THUDM / GCC

GCC: Graph Contrastive Coding for Graph Neural Network Pre-Training @ KDD 2020

Geek Repo:Geek Repo

Github PK Tool:Github PK Tool

Questions about pretraining subgraphs

Kqiii opened this issue · comments

commented

Hi,

May I ask some questions about the pretraining subgraphs?

  1. Why do you apply a (** 0.75 ) operation to the individual node degrees? What is the benefit of this?

    degrees = torch.cat([g.in_degrees().double() ** 0.75 for g in self.graphs])

  2. Here the "replace" option is set to True.

    self.length, size=self.num_samples, replace=True, p=prob.numpy()

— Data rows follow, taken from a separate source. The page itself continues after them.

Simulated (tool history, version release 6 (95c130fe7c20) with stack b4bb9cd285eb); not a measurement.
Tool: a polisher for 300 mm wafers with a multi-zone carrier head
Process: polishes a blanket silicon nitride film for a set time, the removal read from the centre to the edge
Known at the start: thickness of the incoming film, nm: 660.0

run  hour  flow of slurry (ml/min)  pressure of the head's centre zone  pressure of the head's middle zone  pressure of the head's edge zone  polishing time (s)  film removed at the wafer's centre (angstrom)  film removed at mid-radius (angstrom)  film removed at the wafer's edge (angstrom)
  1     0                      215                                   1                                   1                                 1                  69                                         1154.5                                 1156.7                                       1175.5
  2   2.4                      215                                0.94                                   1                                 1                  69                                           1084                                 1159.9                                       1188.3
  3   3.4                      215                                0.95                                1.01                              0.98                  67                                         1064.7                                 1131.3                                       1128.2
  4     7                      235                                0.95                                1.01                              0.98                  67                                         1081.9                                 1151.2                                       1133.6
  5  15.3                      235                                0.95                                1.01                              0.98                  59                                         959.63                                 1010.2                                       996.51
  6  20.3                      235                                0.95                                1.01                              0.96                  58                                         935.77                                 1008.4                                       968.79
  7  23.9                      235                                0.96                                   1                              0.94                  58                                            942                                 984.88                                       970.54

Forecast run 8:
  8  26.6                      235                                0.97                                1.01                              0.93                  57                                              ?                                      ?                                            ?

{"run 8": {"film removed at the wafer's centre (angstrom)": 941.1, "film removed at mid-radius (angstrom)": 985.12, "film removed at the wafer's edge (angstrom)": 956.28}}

    I believe it is likely that some nodes would be sampled twice or more times, which might harm the contrastive training process. For example, if node v is sampled twice, then it would have two query-key pairs: (g_1, g_2) and (g_3, g_4) for v. In contrastive training (g_1, g_2) is regarded as a positive sample, while (g_1, g_3) is considered as negative, though all the four subgraphs, i.e., g_1 to g_4 are sampled from the ego-graph of node v. Would it be better if set this option to False? Or did I misunderstand anything about the contrastive training process?

  3. Why there is a max(self.rw_hops, ....) operation? What is the disadvantage of just using the preset self.rw_hops for each of the nodes? Moreover, why is there also a (** 0.75) operation?

    max_nodes_per_seed = max(

Thank you very much!